But if I'm being honest, that's only a part of the reason. Partly, I just really like the idea of a challenge. I like entropy, I like chaos, and I like challenging and trying new things. This is going to be a big challenge. I like my meat. I like my hamburgers. But more than that, I love my milk. My nutella, my cheese, my morning latte, my TOMS with leather insoles... so this is going to be a really big change. It's going to take patience. And forgiveness. And self-control, and discipline, and commitment, endurance, thoughtfulness, dedication, self-awareness, prayer...

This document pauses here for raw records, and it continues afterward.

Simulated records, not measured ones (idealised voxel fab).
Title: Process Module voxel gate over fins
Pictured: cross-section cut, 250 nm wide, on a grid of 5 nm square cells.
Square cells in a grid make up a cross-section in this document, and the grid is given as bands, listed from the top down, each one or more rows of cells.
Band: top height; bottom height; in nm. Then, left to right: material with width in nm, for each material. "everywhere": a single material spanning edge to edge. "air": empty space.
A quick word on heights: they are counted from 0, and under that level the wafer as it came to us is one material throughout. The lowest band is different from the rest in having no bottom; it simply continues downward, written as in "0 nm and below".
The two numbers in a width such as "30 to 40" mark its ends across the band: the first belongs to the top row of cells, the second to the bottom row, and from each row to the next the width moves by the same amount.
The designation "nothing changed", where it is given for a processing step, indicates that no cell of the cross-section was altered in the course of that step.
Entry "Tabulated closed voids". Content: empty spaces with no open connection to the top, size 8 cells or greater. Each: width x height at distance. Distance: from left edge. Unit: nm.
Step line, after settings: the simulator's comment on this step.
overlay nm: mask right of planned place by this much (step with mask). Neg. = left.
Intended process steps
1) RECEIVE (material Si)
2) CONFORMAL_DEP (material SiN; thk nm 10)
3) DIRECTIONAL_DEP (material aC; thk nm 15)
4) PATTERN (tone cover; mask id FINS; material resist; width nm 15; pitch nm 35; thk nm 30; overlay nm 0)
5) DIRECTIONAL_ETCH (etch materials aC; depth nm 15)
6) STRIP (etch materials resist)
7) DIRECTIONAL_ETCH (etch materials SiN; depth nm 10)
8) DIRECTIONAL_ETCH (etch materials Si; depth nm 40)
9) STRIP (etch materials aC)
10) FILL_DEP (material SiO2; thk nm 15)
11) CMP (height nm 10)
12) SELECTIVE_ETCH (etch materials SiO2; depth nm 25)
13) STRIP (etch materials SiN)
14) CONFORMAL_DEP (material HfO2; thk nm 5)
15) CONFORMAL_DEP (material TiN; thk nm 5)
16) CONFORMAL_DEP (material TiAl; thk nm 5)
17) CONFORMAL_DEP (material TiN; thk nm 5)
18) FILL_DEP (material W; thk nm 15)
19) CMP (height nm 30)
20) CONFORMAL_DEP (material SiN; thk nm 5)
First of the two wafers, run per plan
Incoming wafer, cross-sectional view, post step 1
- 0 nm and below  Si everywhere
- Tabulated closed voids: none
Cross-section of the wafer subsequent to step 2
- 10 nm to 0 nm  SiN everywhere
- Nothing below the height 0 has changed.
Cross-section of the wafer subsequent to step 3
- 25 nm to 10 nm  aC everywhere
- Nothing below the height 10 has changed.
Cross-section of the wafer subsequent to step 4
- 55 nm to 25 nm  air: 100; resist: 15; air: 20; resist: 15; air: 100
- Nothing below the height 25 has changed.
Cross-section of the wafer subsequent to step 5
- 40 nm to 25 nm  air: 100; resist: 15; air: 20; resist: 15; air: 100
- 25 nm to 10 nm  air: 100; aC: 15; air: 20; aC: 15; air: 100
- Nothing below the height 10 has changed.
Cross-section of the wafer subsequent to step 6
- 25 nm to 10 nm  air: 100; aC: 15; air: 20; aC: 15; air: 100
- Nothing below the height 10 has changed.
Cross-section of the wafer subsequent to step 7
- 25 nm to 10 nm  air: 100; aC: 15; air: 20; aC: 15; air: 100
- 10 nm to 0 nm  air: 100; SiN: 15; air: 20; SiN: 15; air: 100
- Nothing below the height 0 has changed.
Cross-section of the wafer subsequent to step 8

When I decided that I was really going to try this, I went on Amazon and ordered a few books about becoming Vegan. I figured it'd be good to have a few starting points - some recipes, some advice from people who have been there, things to think about, how to make sure that I'm still getting all the vitamins I need, etc. (That, and I tend to compulsively buy books.) I got my first book tonight (The Complete Idiot's Guide to Vegan Living), and I started reading it. As I started reading it, one of the things that kept cropping up was the idea that this is a transition not just in diet, but in lifestyle and in thinking about things. The author kept insisting that this transition is hard, and that if I "slip" in my new eating habits, it's important not to beat myself up about it but to just forgive myself and move on.
Up until that moment, I hadn't thought about this as a spiritual experience. I mean, I had in terms of the idea of giving [something] up for lent. The idea is that whatever that [something] is, whenever I actively decide not to eat, drink, partake in, or whatever that [something] is, I'm reminded of the sacrifice Jesus made for us. The idea that vegan living has a scriptural basis. But not the actual transition itself. But remember all those things I said this transition is going to take? Yea, those are all actually things that God has been teaching and re-teaching me over the last semester. And then God comes along and lays this whole vegan thing on my heart...
God works in amazing and wonderful (and sometimes slightly intimidating) ways. He is Faithful and He is Good, and I'm so excited to start this journey with Him.